Iris si iv line profiles: An indication for the plasmoid instability during small-scale magnetic reconnection on the sun

TL;DR

This study uses IRIS spectroscopic data to analyze small-scale solar reconnection events, finding that plasmoid instability, rather than Petschek reconnection, likely explains the observed line profiles and fast reconnection processes.

Contribution

It provides observational evidence supporting plasmoid instability as the mechanism for fast magnetic reconnection in small-scale solar events.

Findings

Line profiles show complex structures with bright cores and broad wings.

Profiles are consistent with plasmoid instability, not Petschek mechanism.

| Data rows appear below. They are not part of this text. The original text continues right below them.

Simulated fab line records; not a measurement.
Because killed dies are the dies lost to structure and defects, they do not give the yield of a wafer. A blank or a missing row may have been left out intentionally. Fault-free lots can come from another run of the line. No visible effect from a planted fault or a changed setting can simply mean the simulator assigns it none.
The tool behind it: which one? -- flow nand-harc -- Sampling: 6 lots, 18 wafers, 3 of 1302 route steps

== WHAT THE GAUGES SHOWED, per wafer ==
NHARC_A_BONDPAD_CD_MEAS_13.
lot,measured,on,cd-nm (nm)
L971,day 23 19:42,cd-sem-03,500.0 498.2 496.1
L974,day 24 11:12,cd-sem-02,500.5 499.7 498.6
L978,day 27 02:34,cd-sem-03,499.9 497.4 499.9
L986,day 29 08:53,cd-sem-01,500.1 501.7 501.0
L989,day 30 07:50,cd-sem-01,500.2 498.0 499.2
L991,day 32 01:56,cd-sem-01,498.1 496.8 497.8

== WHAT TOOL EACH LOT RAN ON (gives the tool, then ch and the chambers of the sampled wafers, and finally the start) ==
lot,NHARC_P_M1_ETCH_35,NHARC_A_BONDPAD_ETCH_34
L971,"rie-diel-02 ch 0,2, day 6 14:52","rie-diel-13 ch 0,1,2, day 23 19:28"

Reconnection proceeds via plasmoid instability during small-scale solar events.

Abstract

Our understanding of the process of fast reconnection has undergone a dramatic change in the last 10 years driven, in part, by the availability of high-resolution numerical simulations that have consistently demonstrated the break-up of current sheets into magnetic islands, with reconnection rates that become independent of Lundquist number, challenging the belief that fast magnetic reconnection in flares proceeds via the Petschek mechanism that invokes pairs of slow-mode shocks connected to a compact diffusion region. The reconnection sites are too small to be resolved with images but these reconnection mechanisms, Petschek and the plasmoid instability, have reconnection sites with very different density and velocity structures and so can be distinguished by high-resolution line-profiles observations. Using IRIS spectroscopic observations we obtain a survey of typical line profiles produced by small-scale events thought to be reconnection sites on the Sun. Slit-jaw images are used to investigate the plasma heating and re-configuration at the sites. A sample of 15 events from two active regions is presented. The line profiles are complex with bright cores and broad wings extending to over 300 km/s. The profiles can be reproduced with the multiple magnetic islands and acceleration sites that characterise the plasmoid instability but not by bi-directional jets that characterise the Petschek mechanism. This result suggests that if these small-scale events are reconnection sites, then fast reconnection proceeds via the plasmoid instability, rather than the Petschek mechanism during small-scale reconnection on the Sun.